Length: 4 days (32 hours)
Description: This is an introduction to Python for experienced programmers. After taking this course, you will be ready to start using Python in your day-to-day work, helping your company to reap the benefits of the Python language.
This is the course that some of the world’s largest and best-known companies (e.g., Apple, Cisco, HP, Western Digital, and VMWare) invite me to teach, again and again, to introduce their programmers to Python.
Audience: People with programming experience who wish to learn Python and taken advantage of its power. If you don’t have any experience programming, you should probably consider my Intro to Python for non-programmers.
The course assumes that participants have up to one year of experience with Python, including zero experience. Most people taking this class have several years of experience with C, C#, C++, and/or Java. Many people who took university-level courses in Python took this class and found that it filled in many details that they hadn’t previously understood.

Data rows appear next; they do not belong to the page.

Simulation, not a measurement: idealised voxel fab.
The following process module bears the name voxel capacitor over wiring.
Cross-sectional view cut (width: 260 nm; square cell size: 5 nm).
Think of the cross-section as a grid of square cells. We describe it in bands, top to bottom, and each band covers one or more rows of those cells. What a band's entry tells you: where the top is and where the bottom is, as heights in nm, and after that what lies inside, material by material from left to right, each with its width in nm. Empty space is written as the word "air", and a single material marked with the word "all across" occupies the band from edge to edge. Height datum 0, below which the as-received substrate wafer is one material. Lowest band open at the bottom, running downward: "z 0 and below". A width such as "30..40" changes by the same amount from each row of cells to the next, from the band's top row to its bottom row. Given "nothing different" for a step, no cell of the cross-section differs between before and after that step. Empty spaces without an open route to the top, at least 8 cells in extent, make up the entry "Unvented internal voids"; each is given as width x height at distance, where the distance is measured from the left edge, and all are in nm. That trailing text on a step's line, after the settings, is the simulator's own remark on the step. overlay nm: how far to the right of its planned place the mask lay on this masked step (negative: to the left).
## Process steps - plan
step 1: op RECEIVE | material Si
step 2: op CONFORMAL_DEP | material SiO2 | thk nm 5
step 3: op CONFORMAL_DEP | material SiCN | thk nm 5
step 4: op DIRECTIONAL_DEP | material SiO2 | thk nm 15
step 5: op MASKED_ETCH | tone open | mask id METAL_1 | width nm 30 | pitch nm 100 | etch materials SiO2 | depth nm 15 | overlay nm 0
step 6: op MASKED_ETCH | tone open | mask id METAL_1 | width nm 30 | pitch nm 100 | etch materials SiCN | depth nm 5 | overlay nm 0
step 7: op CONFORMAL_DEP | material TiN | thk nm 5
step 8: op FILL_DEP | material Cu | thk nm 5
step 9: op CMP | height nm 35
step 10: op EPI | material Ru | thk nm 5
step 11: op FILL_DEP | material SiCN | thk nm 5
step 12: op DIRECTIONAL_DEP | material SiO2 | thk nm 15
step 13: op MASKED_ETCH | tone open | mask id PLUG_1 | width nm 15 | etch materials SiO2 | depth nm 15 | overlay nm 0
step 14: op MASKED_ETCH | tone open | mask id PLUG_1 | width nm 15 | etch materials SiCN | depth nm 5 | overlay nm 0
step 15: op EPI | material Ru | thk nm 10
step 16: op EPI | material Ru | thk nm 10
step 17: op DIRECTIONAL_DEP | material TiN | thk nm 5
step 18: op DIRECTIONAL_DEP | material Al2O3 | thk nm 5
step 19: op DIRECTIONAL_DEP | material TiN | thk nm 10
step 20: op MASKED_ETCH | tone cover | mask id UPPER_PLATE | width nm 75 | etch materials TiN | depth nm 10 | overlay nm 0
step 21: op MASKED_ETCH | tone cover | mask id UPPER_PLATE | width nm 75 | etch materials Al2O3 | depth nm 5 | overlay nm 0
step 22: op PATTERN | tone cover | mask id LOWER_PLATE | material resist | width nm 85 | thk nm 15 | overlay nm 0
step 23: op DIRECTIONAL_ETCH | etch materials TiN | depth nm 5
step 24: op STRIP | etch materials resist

The course looks at Python’s basic data structures and functions, and introduces both functional and object-oriented programming techniques with the language. The course includes a large number of exercises for hands-on practice, as well as live demos and the opportunity for questions.
Participants will receive the Jupyter notebooks into which I live-code during the class — including demos, exercises, and remarks.
The course includes a very large number of hands-on exercises.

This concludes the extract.